Building trust the public/private way

It’s a tough job trying to give the city’s public/private partnerships that stamp of respectability. Ask the members of the city’s Public/Private Partnership Task Force, which held yet another meeting last Tuesday in an attempt to calm their group’s two dissidents. Of course, as last Tuesday was election day, and one of the doubters (Daniel Norton) was a candidate for City Council and the other (Brian Livingston) the director of the city’s largest independent campaign expenditure group, neither showed up. It’s probably just as well, as their popularity among fellow group members was at an all-time low, due both to the last-minute timing of their objections and suspicions that election politics might have played a role in the pair’s complaints.

Whatever their motivations, Livingston and Norton probably did the public a favor by griping, as the result was to water down the task force’s formerly specific recommendations on a proposed review panel to scrutinize public/private partnerships. When the City Council gets their report later this month, now they’ll have to debate the issue of who should be on the review panel and how it should be appointed. Otherwise, they could simply rubber-stamp the task force’s recommendation without any significant debate.

Whatever form the review committee takes, the major benefit of reviewing public/private partnerships comes from letting the public know they’re in the works, providing some access to information on the potential benefits and costs, and seeing if they pass the smell test. The more egregious aspects of rip-offs such as the Pacific Place Garage purchase and the Freeway Park Garage giveaway (funny how parking structures bring out the worst in human nature) might have nixed both deals if revealed before the contracts were. Protocols such as those provided by the task force would also give the city the fascinating yet ultimately futile exercise of trying to find any public benefit in the ridiculous multi-government giveaway to Immunex Corporation. That’s the one in which the rich private company got cheap land and several million dollars in street improvements based simply on a threat that they might move to the suburbs.
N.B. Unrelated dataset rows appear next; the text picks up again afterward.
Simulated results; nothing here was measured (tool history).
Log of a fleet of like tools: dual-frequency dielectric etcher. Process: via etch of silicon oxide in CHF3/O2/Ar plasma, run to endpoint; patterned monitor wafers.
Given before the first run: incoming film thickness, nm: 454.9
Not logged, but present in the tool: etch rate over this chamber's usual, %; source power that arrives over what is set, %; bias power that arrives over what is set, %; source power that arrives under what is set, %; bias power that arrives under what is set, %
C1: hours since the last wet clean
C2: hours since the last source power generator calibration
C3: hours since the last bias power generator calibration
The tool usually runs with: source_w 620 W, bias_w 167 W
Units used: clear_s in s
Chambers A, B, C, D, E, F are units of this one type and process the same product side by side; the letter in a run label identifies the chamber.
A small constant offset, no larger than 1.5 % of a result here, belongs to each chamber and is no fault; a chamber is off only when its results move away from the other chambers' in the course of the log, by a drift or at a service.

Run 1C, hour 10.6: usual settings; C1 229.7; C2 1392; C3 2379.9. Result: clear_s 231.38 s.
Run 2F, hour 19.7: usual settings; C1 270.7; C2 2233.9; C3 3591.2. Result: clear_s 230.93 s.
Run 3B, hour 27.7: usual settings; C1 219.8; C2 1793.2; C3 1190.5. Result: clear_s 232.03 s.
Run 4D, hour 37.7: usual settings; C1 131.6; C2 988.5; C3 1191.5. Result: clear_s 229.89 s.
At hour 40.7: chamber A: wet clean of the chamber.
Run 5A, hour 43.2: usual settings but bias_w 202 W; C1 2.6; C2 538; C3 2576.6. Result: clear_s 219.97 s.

Sure, there are good examples of public/private partnerships, but let’s not forget most of those have been small-scale projects involving minor public investment; it’s the big-money deals that have been the real dogs.

A confidence builder

The job of building up public confidence in public/private partnerships just got tougher. Chuck DePew, the deputy director of the city’s Office of Economic Development, is quitting to take a job with the National Development Council. Yes, DePew’s the guy who wrote the infamous memo to City Council members telling them what and what not to say when discussing a proposed $24 million federal loan guarantee for the Pacific Place project. Yes, NDC is the nonprofit corporation whose local agent John Finke was criticized by city’s ethics regulators for cutting a private deal with Pacific Place developers while he was supposedly representing the city’s interests. No problem, says DePew, who notes that city ethics regulations prohibit him from working on any deals with Seattle for a year after leaving city employment. Well, that takes care of his financial future, but the public/private partnership boosters he leaves behind in city government must be feeling a little stung. Maybe they can appoint another task force.

The return of the white guy

One refreshing trend during the last two City Council elections has been the disappearance of the traditional racial seats. Although never listed on the ballot or your council member’s business card, Seattle tradition dictated that one seat on the council was reserved for an African American and another for an Asian American—a distribution roughly equal to these racial minorities’ representation in the city’s total population.

In 1991, with three Asian women (including eventual winner Martha Choe) and a white man lined up to contend for the seat of the retiring Dolores Sibonga, a local Asian community newspaper held a debate focusing on the race. Only the three Asian candidates received invitations to speak.

Sam Smith, the council’s first black member, was defeated by another African American, Sherry Harris, in 1991. She was then defeated by a third black, John Manning, in 1995. He resigned the following year and was replaced by Richard McIver, now the council’s only African American member.

The racial seats seemed an outdated concept in 1996, when the election of Charlie Chong gave the council a lineup of four racial minority members and not a single white guy. But, three years later, Seattle appears to be facing its whitest City Council in more than a decade. In three open-seat council races, each matching a candidate of color against a white person, conventional wisdom gives the edge to the three white candidates (Jim Compton, Heidi Wills, and Judy Nicastro). In addition, both daily newspapers printed after-election editorials indicating that they planned to endorse the full white slate. (One caveat: The Seattle Times will endorse Nicastro only after she drops this rent control nonsense and signs on to City Attorney Mark Sidran’s civility campaign.) The establishment’s dream team, if elected, would result in a legislative body with four white men (well, that disparity didn’t last long), four white women, and one African-American man.

Unless we see at least one upset this time around, look for the Asian seat issue to return with a vengeance in the 2001 elections.